Sunday, January 28, 2007

MM Hawthorne: doubts, doubts, doubts...

Hi all,

I have to confess that I have had a lot of difficulties to understand the text. Now, I have a lot of doubts. I expound them here. I guess I have not enough background to follow the discussion; my fault, sorry.

DOUBT 1:

At a certain point Hawthorne asks: wouldn’t it be more charitable to interpret allegedly Bold Gabriel as Timid Gabriel? And he answers: Gabriel’s commitment to Ref. puts considerable pressure on us to interpret him as Bold.

Ref. Sentences of the form ‘That is F’ as uttered by Michael, are true only if Michael refers to something by ‘that’.

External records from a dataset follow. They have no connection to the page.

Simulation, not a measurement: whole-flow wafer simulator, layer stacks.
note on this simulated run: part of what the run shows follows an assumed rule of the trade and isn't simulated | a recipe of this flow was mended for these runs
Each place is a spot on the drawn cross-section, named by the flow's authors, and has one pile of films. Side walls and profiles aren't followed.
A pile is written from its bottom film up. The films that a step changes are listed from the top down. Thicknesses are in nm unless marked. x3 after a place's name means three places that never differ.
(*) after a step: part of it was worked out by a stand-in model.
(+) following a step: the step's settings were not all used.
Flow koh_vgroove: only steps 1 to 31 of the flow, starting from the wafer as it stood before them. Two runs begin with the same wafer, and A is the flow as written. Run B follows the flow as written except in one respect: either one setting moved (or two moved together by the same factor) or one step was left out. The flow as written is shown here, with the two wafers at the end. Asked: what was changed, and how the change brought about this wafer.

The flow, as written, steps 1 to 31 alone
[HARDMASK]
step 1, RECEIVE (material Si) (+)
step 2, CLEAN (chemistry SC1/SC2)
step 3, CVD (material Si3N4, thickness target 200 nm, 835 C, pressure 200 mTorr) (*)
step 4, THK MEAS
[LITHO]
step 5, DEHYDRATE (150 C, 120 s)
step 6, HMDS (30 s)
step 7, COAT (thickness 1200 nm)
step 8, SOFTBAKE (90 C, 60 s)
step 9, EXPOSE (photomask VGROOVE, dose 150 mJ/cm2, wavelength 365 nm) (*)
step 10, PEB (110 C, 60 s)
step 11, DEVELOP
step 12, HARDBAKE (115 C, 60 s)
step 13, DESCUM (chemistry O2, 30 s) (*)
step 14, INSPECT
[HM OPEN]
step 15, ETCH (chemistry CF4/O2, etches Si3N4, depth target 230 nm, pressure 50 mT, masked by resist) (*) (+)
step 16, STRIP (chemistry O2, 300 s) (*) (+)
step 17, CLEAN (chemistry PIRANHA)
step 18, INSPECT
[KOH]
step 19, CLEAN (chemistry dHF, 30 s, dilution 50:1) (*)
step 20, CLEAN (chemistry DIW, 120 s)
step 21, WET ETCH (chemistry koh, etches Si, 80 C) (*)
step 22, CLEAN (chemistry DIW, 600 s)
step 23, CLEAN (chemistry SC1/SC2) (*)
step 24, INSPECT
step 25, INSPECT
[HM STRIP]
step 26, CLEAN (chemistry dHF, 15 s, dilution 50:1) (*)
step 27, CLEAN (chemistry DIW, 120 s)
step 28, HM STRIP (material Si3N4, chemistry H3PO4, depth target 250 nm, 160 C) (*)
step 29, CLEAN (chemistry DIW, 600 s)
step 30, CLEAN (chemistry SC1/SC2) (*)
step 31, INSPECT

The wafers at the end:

My doubt: If we accept that one can elaborate a semantic theory about a foreign language (in the relevant sense of foreign language that is in play here), what are the restrictions in our theorizing? For example, why cannot I use something like Ref* instead of Ref:

Ref*. Sentences of the form ‘That is F’ as uttered by Michael are true only if Michael refers to something-on-Michaels-domain-of-objects by ‘that’.

This way here there would be no reason to interpret allegedly Bold Gabriel as Bold Gabriel and not as Timid Gabriel.


DOUBT 2:

Hawthorne describes his Convention Lover as saying that: when thoughts were conceived of hyperintensionally, neither Gabriel nor Michael could express the thoughts of the other on account of the fact that the quantifiers of each were semantically alien to the other.
This leads to the non-acceptance of Ref 2. by a Convention Lover.
Ref 2. If Gabriel utters a truth by a sentence of the form ‘That is F’ then E(m)x(m) (‘that’ refers to x(m))
Doubt: But even if in general the Convention Lover might say this kind of things I do not see why in the specific case Hawthorne postulates he cannot say that Michael will be able to express the thoughts of the other because Gabriel’s language seems to be just a sublanguage of Michael’s language; a restriction of it.

DOUBT 3:
Hawthorne says that: The Convention Lover will happily speak of the truth and falsity of sentences with superficially more restrictive ontologies. But she will not use the familiar kinds of apparatus to describe how those sentences get to be true; she will not use the concepts of domain, reference, extension, property, and so on in this connection. One normally thinks of the concept of sentential truth as forming part of a family, linked integrally to such concepts as reference, being true of, and so on. Retain the family and one will inevitably favour the Plenitude Lover over the Convention Lover.
Doubt: But then, it seems like HaWthorne has chosen the Convention Lover easy to fight with. What are his reasons not to choose a Convention Lover of the kind that defends there is no transcendent truth predicate (he says Quine and Carnap were of that sort.)

DOUBT 4:

Hawthorne says: Suppose we take the Convention Lover is speaking a language in which she is right to say of the central claims of her mereology –formulated in her language- that they are analytic. How would she then be situated vis-à-vis the Plenitude Lover?
And he adds: Let us suppose that the Plenitude Lover is speaking a language in which quantifiers and variables are deployed in such a way that the central tenets of his mereological theorizing are neither analytically true nor analytically false.
Doubt: it is my fault, but I have the following basic doubt: if one is a Plenitude Lover, is there some reason not to claim that the central tenets of mereology are analytic?